Nicola Mazzanti : Some of those questions can only be answered by the kinds of research projects, for example, that FIRST has proposed. From the point of view of a major media corporation, you’ll want to sell your library in every media that’s profitable, and it doesn’t matter if it’s DVD or on a screen in a theater or in some other medium. It’ll be a quality experience insofar as possible. But what we should be asking is whether or not, for example, digital cinema is adequate to represent the “essence” of historical cinema, or whether you need to go to the Bridges Theater in Los Angeles, or to MOMA to see film projected on a screen to get that essence. You know, the experience of a live piano player can be quite superior to a pre-recorded soundtrack for a silent film, because there is a manifest difference, there is that quality of a live performance that was, at one point in film history, a part of its “essence” or its specificity as an art-form. We need to talk more and to explore the questions of how the historical cinema can be most accurately represented in the archival sense, which is an issue that is apart from the commercial availability of copies in new media forms, however good those forms may be.

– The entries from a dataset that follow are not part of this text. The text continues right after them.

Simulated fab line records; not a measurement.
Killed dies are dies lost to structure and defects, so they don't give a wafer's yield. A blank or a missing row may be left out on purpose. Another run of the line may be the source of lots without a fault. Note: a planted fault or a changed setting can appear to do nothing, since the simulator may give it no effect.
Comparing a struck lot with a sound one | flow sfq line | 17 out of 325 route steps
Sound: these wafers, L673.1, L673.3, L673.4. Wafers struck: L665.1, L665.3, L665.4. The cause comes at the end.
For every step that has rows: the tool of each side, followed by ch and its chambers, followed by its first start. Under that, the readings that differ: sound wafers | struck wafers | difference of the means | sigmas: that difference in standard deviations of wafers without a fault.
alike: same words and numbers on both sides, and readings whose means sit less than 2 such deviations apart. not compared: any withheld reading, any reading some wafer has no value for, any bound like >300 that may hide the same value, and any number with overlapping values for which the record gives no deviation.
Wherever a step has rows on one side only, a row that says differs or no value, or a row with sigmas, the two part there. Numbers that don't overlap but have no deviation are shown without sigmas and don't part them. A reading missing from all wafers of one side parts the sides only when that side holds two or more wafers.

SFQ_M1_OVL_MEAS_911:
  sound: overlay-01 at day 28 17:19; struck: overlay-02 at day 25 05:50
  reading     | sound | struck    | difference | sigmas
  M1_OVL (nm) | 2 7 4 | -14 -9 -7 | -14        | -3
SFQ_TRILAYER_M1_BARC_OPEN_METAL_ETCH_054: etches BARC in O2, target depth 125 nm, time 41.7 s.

Josh Pines : But if we’re going to understand better what we need to do as archivists, the answers will come out of FIRST research projects, and your teaching, and forums for conducting this kind of research.

Unidentified Speaker : Just a point, too, is that archives are often about opportunity. We have to make the most of whatever is available to us and we are often at the end of the production chain. Archives don’t necessarily dictate the ideal formats for preservation. Production is based on a set of business decisions, a set of technical and artistic requirements, which hopefully align closely in some ways with those of archives and often don’t align in any way. So I guess it behooves us to respond to the opportunities that technology in the current production industry offers us. The other thing, too, just to try to widen this debate a little bit because it’s not just about feature film, there’s television and sound in the equation as well. One encouraging example, I’m not taking a stance on film or digital or electronic media, but just recently with the introduction of HD broadcasting in the television industry, a lot of long form production is, in fact, going back to film. This Super 16 is quite widely used. And archives now have a wonderful opportunity to either acquire uncut original camera negative, or perhaps a HDCAM master or perhaps an MPEG file. And of all the myriad of extra technical work that goes into the chain of looking after film, even once it gets into an archive, we now have this prospect of a kind of a hybrid, or multimedia management and preservation process. Just think of the task of technical selection, just to name one step in the process. You’ll no longer have three reels of maybe some duplicate negative and a print running through a synchronizer. You will have a file as well as a neg. And you’ll have a lot more opportunity to make life interesting. So it’s not going to get easier, but we have to be able to respond to all these technical challenges and not lose sight of the end goal.

Thomas Bakels, Alpha-Omega : I want to pick up on what Mr. Mazzanti said before; it should be re-emphasized. I’m very happy to hear in a technical symposium some concern about the fact that our children hardly know the cinema any more. If I had not introduced my 14-year old to “Twelve Angry Men,” he would not be aware of that kind of cinema. He would know “Spiderman,” but that’s not the same. He needs to see and understand the art of directing, to understand where our films come from in terms of a tradition, and I could not have exposed him to that history if the film hadn’t been available on DVD.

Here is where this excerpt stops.